Public transportation, in all its various forms, brings people into an enclosed and shared space. Having all paid a fee, we board with the expectation that most seats, unless reserved for those with disabilities, are open to all. However, this was not always the case throughout parts of the United States, where public transportation and other public spaces remained racially segregated into the middle of the twentieth century. In Montgomery, Alabama, African American passengers were legally required to sit further back on the bus, in the “colored” section. Moreover, they had to yield those seats to white riders if the “white” section at the front of the bus filled up. Public transportation was therefore not entirely “public,” but rather a divided or even forbidden space for African Americans.
On December 1, 1955, Rosa Parks, an African American woman, refused to give up her bus seat to a white male passenger. While on similar occasions drivers had requested that she get off the bus, on this ride, the driver decided to call the police. Parks remained in that seat until the police arrived and arrested her. This arrest set in motion a 381-day boycott of the Montgomery Bus System and transformed Martin Luther King Jr., then a local pastor, into a national leader in the struggle for civil rights.
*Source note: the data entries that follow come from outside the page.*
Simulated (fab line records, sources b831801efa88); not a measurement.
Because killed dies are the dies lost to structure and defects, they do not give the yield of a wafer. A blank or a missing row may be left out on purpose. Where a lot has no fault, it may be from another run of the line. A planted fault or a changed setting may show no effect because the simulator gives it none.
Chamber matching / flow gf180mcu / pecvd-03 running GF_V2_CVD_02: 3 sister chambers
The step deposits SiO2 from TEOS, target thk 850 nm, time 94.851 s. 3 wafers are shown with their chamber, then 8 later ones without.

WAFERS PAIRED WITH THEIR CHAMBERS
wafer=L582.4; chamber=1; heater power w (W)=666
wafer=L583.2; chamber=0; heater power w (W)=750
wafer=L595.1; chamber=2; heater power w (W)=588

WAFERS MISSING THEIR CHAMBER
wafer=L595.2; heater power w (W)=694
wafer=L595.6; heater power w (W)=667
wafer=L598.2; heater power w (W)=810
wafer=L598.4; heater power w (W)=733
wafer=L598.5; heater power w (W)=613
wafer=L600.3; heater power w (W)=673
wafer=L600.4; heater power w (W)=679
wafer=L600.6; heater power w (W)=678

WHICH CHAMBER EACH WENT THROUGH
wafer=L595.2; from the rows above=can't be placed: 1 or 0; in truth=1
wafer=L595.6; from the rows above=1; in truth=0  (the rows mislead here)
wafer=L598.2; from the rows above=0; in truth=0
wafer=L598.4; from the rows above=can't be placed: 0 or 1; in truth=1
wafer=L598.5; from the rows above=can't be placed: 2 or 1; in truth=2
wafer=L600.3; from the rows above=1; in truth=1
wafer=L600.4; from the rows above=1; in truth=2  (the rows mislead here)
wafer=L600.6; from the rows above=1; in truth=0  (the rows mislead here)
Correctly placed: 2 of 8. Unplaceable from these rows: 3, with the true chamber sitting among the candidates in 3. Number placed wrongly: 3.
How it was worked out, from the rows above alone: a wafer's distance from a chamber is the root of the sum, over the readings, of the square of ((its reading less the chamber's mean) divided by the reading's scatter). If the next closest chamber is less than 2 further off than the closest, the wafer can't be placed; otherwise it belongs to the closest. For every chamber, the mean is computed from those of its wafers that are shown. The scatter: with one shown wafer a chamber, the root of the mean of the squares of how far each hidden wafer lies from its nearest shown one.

Parks was not the first to refuse to give up her seat, nor the first to be arrested. Skilled in grassroots organizing, she was aware of the potential consequences of her act of civil disobedience. In addition to being a seamstress, she was also a respected community activist. Not only was she a member of the NAACP (National Association for the Advancement of Colored People), but she had also served as the local chapter’s secretary for many years and had been working on the desegregation of the city’s schools. In the summer of 1955 she had participated in a workshop on community activism at the Highlander Folk School (now the Highlander Research and Education Center), where she was photographed by Ida Berman [NPG.99.57].
As Parks later explained, “The only tired I was, was tired of giving in.” Her unwillingness to relinquish that seat triggered in thousands of others the shared exhaustion of “giving in” and all of its contingent humiliations and sorrows. Her example empowered them to join the well-organized Montgomery Bus Boycott, which started on December 5, 1955, leading many to walk miles in inclement weather, or, worse, to be harassed on their way to work, school, or home. Parks later poured her energies into the organization, logistics, and promotion of the boycott, which eventually led to the U.S. Supreme Court decision on November 13, 1956, deeming Alabama’s segregated bus laws unconstitutional.
Parks’s courage on December 1, 1955—and throughout her life—was, and continues to be, pivotal in the preservation of civil liberties.